It is given that the case one is the coil made into the shape of the square of each side with length L.

The magnetic field for the coil carrying current in the coil in the shape of square is given by,

$B = \dfrac{{{\mu _o}I}}{{4\pi L}}\left[ {\sin {\theta _1} + \sin {\theta _2}} \right]$ Where I is the current in the coil L is the length of the side of the square also ${\theta _1}$ and ${\theta _2}$ be the angle of the length from the centre to the ends of the square of the length L.

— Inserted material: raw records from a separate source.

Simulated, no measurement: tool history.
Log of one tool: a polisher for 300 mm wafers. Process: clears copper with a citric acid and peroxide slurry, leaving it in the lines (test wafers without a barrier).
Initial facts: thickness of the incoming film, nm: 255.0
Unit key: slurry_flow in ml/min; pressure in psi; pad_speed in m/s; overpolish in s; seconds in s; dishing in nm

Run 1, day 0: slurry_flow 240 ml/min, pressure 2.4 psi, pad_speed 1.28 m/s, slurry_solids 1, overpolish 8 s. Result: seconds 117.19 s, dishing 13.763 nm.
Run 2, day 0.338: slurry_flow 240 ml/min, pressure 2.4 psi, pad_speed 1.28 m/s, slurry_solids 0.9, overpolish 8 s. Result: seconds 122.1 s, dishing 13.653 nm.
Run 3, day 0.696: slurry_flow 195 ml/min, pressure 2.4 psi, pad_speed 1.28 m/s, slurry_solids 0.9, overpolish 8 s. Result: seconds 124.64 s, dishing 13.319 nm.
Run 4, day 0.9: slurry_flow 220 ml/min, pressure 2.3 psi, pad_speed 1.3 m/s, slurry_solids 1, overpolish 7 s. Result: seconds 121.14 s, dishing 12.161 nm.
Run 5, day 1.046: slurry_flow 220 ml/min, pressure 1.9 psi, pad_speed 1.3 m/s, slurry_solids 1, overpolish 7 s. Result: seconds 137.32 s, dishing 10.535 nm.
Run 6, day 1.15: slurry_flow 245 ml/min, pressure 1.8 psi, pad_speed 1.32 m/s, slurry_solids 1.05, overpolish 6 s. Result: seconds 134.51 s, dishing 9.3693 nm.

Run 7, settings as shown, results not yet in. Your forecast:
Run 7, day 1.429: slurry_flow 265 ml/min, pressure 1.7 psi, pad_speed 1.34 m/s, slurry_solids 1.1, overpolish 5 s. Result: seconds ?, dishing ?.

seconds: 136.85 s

The angle made by the ends of any length L of the square to the centre is ${\theta _1} = {\theta _2} = 45^\circ $ as the diagonal of the square makes an angle of $45^\circ $ with the sides of the square.

The magnetic field for the current carrying coil in the shape of square is equal to,

$ \Rightarrow B = \dfrac{{{\mu _o}I}}{{4\pi L}}\left[ {\sin {\theta _1} + \sin {\theta _2}} \right]$

There are four sides in a square. The total magnetic field of the coil will be equal to.

$ \Rightarrow {B_1} = \dfrac{{{\mu _o}I}}{{4\pi L}}\left[ {\sin {\theta _1} + \sin {\theta _2}} \right] \times 4$

Replace the value of ${\theta _1} = {\theta _2} = 45^\circ $ and $L = \dfrac{L}{4}$ in the above relation.

$ \Rightarrow {B_1} = \dfrac{{{\mu _o}I}}{{4\pi L}}\left[ {\sin {\theta _1} + \sin {\theta _2}} \right] \times 4$

$ \Rightarrow {B_1} = \dfrac{{{\mu _o}I}}{{4\pi \left( {\dfrac{L}{4}} \right)}}\left[ {\sin 45^\circ + \sin 45^\circ } \right] \times 4$

$\Rightarrow {B_1} = \dfrac{{{\mu _o}I}}{{4\pi \left( {\dfrac{L}{4}} \right)}}\left[ {\dfrac{1}{{\sqrt 2 }} + \dfrac{1}{{\sqrt 2 }}} \right] \times 4$

$ \Rightarrow {B_1} = \dfrac{{{\mu _o}I}}{{\pi L}}\left( {\sqrt 2 } \right) \times 4$

$ \Rightarrow {B_1} = \dfrac{{4\sqrt 2 {\mu _o}I}}{{\pi L}}$………eq. (1)

The magnetic field for the current coil in circular coil is given by,

$B = \dfrac{{{\mu _o}I}}{{2r}}$ Where I is the current in the coil and r is the radius of the circle.

The perimeter of a circle with radius r is given by,

$ \Rightarrow p = 2\pi r$

$ \Rightarrow L = 2\pi r$

$ \Rightarrow r = \dfrac{L}{{2\pi }}$

Replace the value of the r in the relation of the magnetic field of the current.

$ \Rightarrow {B_2} = \dfrac{{{\mu _o}I}}{{2r}}$

$ \Rightarrow {B_2} = \dfrac{{{\mu _o}I}}{{2\left( {\dfrac{L}{{2\pi }}} \right)}}$

$ \Rightarrow {B_2} = \dfrac{{{\mu _o}I\pi }}{L}$………eq. (2)

Divide the equation (1) with equation (2) we get.

$ \Rightarrow \dfrac{{{B_1}}}{{{B_2}}} = \dfrac{{\left( {\dfrac{{4\sqrt 2 {\mu _o}I}}{{\pi L}}} \right)}}{{\left( {\dfrac{{{\mu _o}I\pi }}{L}} \right)}}$

$ \Rightarrow \dfrac{{{B_1}}}{{{B_2}}} = \dfrac{{4\sqrt 2 }}{{{\pi ^2}}}$

The ratio of the magnetic field of the current carrying coil in the shape of square to the magnetic field in the current carrying coil in circular shape is equal to$\dfrac{{{B_1}}}{{{B_2}}} = \dfrac{{4\sqrt 2 }}{{{\pi ^2}}}$.

**The correct answer for this problem is option A.**

**Note:**The formula for magnetic field in a current carrying coil for different shapes should be remembered. The total length of the circular coil is the perimeter of the circular coil with the radius of the circle.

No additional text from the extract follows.